Here we explore git-annex as a mechanism for replacing and interacting with Dropbox, Google Drive, One Drive etc. with the following goals:

  1. Multiple users can share data.
  2. Data shared across many platforms: HPC clusters, laptops, desktops, Mac, Windows, Linux, CoCalc, etc.
  3. Allow only a subset of data to be stored on any particular device (esp. laptops) if memory on that device is limited.
  4. Utilize cloud storage options including Google Cloud, Dropbox, Microsoft One Drive both as redundant backups, but also as a mechanism for sharing data with others who need to be able to use only once of these services.
  5. Automatic and manual sync options.

My use-case is that I run a research group at WSU with ~10 collaborators. We need to share source code, experimental data, papers, plots, and simulation data on a regular basis. Some of the collaborators are used to using Dropbox or Google Drive, which work for syncing, but have issues (listed below). WSU provides 1TB of storage through Microsoft One Drive for all students and faculty, so this would be a natural storage too, but few use it yet. We run simulations on our local machines, office desktops, a local HPC cluster [Kamiak] and online using [CoCalc].

Overview of git-annex

Here is my current understanding of git-annex and the git-annex assistant.

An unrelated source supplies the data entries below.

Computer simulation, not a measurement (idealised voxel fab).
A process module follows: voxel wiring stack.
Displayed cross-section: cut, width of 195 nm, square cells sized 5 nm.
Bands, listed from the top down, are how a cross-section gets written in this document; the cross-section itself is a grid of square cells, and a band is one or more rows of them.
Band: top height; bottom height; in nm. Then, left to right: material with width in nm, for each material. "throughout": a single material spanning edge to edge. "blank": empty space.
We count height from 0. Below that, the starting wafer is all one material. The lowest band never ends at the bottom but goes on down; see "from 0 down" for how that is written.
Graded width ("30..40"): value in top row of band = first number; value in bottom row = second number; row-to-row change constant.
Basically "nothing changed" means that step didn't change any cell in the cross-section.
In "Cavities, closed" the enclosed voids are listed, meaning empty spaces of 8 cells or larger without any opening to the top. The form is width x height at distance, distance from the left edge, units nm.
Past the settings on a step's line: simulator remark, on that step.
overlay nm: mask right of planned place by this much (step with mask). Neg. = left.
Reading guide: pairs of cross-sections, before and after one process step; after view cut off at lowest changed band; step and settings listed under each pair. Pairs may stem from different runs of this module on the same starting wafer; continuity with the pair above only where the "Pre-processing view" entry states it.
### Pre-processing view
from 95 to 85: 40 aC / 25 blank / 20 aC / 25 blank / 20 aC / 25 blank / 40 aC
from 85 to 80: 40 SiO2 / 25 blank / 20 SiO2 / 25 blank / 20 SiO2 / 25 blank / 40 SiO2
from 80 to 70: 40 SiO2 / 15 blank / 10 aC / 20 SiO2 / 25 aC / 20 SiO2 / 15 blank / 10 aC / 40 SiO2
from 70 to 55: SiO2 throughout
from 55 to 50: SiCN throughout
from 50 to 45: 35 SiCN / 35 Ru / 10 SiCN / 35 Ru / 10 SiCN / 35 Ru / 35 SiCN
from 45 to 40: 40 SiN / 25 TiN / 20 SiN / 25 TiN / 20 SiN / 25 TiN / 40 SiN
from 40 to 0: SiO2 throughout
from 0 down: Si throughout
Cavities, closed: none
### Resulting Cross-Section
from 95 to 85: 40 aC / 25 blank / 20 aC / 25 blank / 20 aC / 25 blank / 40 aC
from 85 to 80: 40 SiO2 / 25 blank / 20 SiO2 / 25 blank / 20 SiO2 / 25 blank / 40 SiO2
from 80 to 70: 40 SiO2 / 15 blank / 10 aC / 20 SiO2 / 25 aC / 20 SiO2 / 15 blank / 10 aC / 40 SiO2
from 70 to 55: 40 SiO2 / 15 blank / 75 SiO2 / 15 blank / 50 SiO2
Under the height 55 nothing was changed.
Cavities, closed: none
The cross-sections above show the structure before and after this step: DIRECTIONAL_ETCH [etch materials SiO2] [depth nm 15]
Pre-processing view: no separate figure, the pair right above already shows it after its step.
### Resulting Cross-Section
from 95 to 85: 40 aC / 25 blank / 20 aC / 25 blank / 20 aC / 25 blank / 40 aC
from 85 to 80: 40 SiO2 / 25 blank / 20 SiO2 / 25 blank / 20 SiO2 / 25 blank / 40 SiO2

  • Each "annex" is a git repository where the annex information is stored under the .git directory. Note: the annex information is separate from regular git information. Thus, if you do not initialize the git repository, git status will return fatal: This operation must be run in a work tree. You can use the annex as both a git-annex and a regular git repo if you choose. All of the annex information (log files, repository information, etc.) is stored in the .git directory.
  • For a GUI you can run git-annex-webapp. This seems to open the annex in the current folder or the last used annex. You can create other repositories from the GUI, but they will not appear in the Dashboard - only the repositories managed by the current "annex" (i.e. stored in the .git folder for that annex) appear in the Dashboard.
  • Configuration information is stored in ~/.config/git-annex and .git/config. The former includes autostart information about which repositories should be synced.
  • Look at the various workflows. This explains the difference between sync (which syncs meta-data but not the file contents) and sync --content.

Installation

Installation on major platforms is quite straightforward using the prebuilt binaries. Read the instructions carefully to see what you need to add to your path so you can access the git annex commands. (On my Mac OS X laptop, I added /Applications/git-annex.app/Contents/MacOS to my path using the GNU Environment Modules mechanism, which I have installed for keeping track of various paths.)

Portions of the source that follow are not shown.